THEIR walk along Olive Street to Dean Street in Albury was met with peril at every step.
There’s cars and people rushing by, chairs and tables to dodge, and shop signs that weren’t there yesterday.
It’s a walk of a few hundred metres most folk would barely have to think about but when you’re blind, it’s exhausting.
Several Albury Vision Australia clients walked it yesterday to meet for morning tea to celebrate White Cane Day.
The day is recognised around the world and celebrates the importance of a single stick that has changed the lives of the blind.
The white cane was introduced in 1921 when a photographer from Bristol, England, painted his walking stick white to be more visible to traffic after he lost his sight in an accident.
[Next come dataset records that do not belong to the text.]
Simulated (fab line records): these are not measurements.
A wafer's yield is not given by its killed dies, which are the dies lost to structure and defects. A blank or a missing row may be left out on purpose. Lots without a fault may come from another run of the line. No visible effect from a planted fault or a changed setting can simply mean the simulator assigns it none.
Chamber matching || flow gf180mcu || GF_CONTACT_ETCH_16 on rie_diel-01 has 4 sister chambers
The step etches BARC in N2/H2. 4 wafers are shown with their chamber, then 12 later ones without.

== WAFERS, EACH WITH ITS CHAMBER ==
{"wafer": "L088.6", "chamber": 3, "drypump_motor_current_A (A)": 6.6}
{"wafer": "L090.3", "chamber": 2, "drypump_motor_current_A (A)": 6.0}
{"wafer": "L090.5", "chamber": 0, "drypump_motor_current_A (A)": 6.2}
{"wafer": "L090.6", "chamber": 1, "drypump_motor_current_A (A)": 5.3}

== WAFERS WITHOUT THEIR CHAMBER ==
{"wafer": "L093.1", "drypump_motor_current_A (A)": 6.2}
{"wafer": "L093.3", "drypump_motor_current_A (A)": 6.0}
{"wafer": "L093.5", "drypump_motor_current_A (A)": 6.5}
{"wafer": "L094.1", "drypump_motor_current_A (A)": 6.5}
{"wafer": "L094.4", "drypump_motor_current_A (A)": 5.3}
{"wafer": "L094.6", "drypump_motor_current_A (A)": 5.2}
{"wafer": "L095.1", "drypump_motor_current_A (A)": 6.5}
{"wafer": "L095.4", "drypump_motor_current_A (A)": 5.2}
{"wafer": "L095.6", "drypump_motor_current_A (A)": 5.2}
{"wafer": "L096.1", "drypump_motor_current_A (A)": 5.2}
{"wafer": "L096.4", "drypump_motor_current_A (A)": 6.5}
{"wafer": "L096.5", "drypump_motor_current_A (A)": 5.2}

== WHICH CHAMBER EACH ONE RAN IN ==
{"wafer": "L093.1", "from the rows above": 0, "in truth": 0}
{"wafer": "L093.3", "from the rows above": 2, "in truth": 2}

Adam Smith was 21 when he lost all of his sight in an accident about 10 years ago.
“You lose a lot of things — I lost the house, my job, my car,” Mr Smith, of Albury, said.
“But it’s more the freedom you lose — freedom and independence.”
Mr Smith admitted he took some time to start going out with a white cane.
“I don’t know if it was the stigma, or not accepting that I was blind,” Mr Smith said.
He said the cane changed everything.
“I can go out. I can walk to the shop by myself... I’m enjoying life.”
Jeanette Newman, 69, lost much of her sight through glaucoma at 24.
Mrs Newman, of Albury, said using a cane made sighted people aware of her condition.
“When you’ve got the cane they’re so forgiving — I can’t go anywhere without it,” she said.